Book clubs No longer your grandmother's social outlet

The scene in this Northwest Washington apartment would, at first glance, seem like your typical Tuesday-night dinner party among girlfriends trying to reconnect.

Seven or eight women sitting around drinking wine, nibbling on cheese and crackers, burning candles and listening to Norah Jones is a pretty standard scene for twenty-something workaholics. Everyone reiterates how much they have missed seeing one another because, as they put it, they “have just been swamped at work.”

Then someone mentions Virginia Woolf, and everyone remembers why they are really here tonight — for their sometimes monthly book club, of course.

The group was started by women who have known one another since college. One of the founders works for a congressman on Capitol Hill and solicited some of her fellow staffers for the cause. Each member pulled in a couple of friends, and the club is now an eclectic mix that has grown from three to roughly 10 members.

The group includes two paralegals, a reporter and a few women in graduate school. One member recently moved to London to fulfill her lifelong dream of living overseas, leaving all her friends back home asking, “Do those Brits like to read as much as we do?”
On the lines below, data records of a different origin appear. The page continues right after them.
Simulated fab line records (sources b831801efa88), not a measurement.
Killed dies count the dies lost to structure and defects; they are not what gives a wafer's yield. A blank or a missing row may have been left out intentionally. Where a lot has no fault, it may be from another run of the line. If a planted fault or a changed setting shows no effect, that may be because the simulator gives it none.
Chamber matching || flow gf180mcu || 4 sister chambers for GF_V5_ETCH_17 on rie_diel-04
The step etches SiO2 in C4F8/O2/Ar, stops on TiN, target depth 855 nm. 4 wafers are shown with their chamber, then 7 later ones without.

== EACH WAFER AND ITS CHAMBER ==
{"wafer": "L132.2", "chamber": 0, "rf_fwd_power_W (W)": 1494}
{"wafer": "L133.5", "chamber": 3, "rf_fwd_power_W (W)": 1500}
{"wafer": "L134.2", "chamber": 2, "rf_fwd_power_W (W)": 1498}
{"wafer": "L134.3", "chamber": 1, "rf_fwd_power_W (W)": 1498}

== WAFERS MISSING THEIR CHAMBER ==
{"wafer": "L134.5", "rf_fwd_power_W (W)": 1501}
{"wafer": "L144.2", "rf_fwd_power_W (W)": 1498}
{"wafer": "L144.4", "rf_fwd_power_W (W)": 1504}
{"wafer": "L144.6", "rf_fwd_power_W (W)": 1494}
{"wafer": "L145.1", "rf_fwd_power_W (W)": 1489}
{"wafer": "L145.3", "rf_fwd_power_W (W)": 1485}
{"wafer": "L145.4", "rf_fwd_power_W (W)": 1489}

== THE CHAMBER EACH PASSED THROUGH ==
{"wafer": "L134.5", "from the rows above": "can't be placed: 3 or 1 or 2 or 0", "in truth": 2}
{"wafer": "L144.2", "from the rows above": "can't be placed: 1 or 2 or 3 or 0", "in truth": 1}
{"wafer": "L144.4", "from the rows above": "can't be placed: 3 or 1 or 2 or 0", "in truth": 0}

The women in this club have many different professional interests, but they possess a common love for reading and a desire to get involved in something outside of work.

The reasons these women joined the club range from a desire to make new friends to finding a new social outlet to getting over a breakup and getting their independence back.

Oprah Winfrey changed the stigma surrounding these literary gatherings after starting her own book club back in 1996. The media star regularly selects a book of her choice and then invites the author and viewers onto her show for follow-up discussions. To date, the club has more than 460,000 members who subscribe to oprah.com, where they can access study guides and connect with other readers from their same city, state or anywhere around the world.

Book clubs are no longer your grandmother’s social outlet. In today’s society, more and more younger adults — both men and women — feel the need to belong somewhere other than work.

“The book club provided me with another outlet of friends,” said one Hill staffer who asked not to be identified. “It’s also nice to be able to have an intellectual conversation about a book, rather than just talk about work or the news. Sometimes I miss having those discussions like we all did back in college.”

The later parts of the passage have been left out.